According to a Bloomberg report, Motorola Mobility would need to overcome hurdles in the European Union in order to thwart Apple Inc via legal means with regard to mobile phone patents. EU competition commissioner Joaquin Almunia told reporters on February 7 in London that the Google Inc mobile phone unit will obtain a prohibition decision for its battle with the iPhone maker. Rulings of this nature, said Bloomberg, included an order for behavior modification. Almunia was not clear whether Motorola Mobility will be subject to fines.
The EU had been taking steps to crack down potential abuses of patents as mobile phone players Motorola Mobility, Apple, Microsoft Corp and Samsung Electronics Co trade court victories across the globe on intellectual property claims. Bloomberg said Almunia is intent to target the rules of the game behind the intellectual property wards to prevent companies from leveraging their inventions unfairly in order to succeed over rivals.
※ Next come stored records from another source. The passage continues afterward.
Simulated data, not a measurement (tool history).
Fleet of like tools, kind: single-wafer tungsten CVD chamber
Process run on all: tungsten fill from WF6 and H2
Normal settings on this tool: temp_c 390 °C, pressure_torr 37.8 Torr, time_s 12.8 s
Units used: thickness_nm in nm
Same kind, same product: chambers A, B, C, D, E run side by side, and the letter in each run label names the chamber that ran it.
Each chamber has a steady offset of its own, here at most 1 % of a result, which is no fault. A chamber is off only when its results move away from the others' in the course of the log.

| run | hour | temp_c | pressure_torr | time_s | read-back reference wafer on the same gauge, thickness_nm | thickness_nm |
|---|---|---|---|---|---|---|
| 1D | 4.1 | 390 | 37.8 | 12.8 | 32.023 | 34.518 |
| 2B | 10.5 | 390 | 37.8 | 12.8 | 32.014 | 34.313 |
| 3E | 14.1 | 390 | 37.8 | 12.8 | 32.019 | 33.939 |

Apple is not the only company Motorola Mobility has been fighting off. In an earlier report by Bloomberg, the Google phone unit is set to face a new trial against Intellectual Ventures regarding mobile-device technology patents. The decision came to be after the jury at the last trial was not able to agree on a verdict after two days of deliberations.The patent-licensing firm, which filed the lawsuit in October almost three years ago, claimed that Motorola Mobility had infringed three of the former's patents.
The database of the patent assignments of the US Patent and Trademark Office indicate, however, that the patents cited in Intellectual Ventures' lawsuit were in the invention sessions of Motorola Mobility, Bloomberg noted.
Intellectual Ventures' chief litigation counsel Melissa Finocchio said in a statement, "We are looking ahead to the retrial on these patents and also to our two other upcoming trials with Motorola Mobility Inc. later this year."
In an emailed statement, Motorola Mobility spokesman William Moss said, "We continue to believe this lawsuit was based on overbroad patent claims."